I am so glad my daddy took me with him everywhere he went to take pictures. I am glad he turned our living room into a studio at times. And I am so grateful for all of those nights we spent in the darkroom, developing pictures. I have such awesome memories of those times. My father instilled his love of music in me, AND his love of photography. So, I'd like to get really good at it, like he did.

He owned a Minolta and a Yashica. I own a Nikon. I think he'd be proud of that. I kind of wish I still had his Yashica, though. It would be a cool vintage item to have on my bookshelf.

The photo above isn't actually a Nikon photo. It's a photo I took of a page out of my journal. I took it and processed it with my iphone. I have been really stressed the past few days, and when I got home I just decided to write this over and over again. When I was done, I felt better. I needed a reminder that things will work out even though they seem uncertain at the moment, because my heavenly Father is right there working them out for me. All he needs from me is to believe and trust him. If I could believe and trust my earthly father, how much more can I believe and trust Him?

I said I would read the same pages that I've been reading the past few days in my Digital Field Guide, and I did! And now, I've got it. I knew it would sink in after a few readings, even amidst all of life's distractions. So, yay.

And yay for photog inspiration! It's so incredible seeing what others can produce. What a huge motivator. Check this out: eve simone photography.
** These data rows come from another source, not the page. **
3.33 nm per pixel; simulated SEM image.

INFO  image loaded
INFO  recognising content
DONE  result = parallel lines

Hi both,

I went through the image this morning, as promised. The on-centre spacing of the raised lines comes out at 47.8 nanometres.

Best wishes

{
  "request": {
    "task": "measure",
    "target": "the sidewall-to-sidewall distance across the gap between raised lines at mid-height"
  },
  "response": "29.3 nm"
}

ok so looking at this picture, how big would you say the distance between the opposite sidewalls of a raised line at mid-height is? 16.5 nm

And be sure to check out Tasra Dawson's site.

2 comments:

The Deal Fanatic said...

I do love this shot! I am a novice photographer myself "Canon" though. It's is neat to watch when we follow are parents passion (hopefully it's good...lol)

Unknown said...

You're absolutely right. I truly am my father's daughter. He was a musician; so am I. He was a singer; so am I. He wrote songs; so do I. He played the guitar; I have been playing for the last year. He loved photography; so do I! I am so grateful for that legacy that he left me.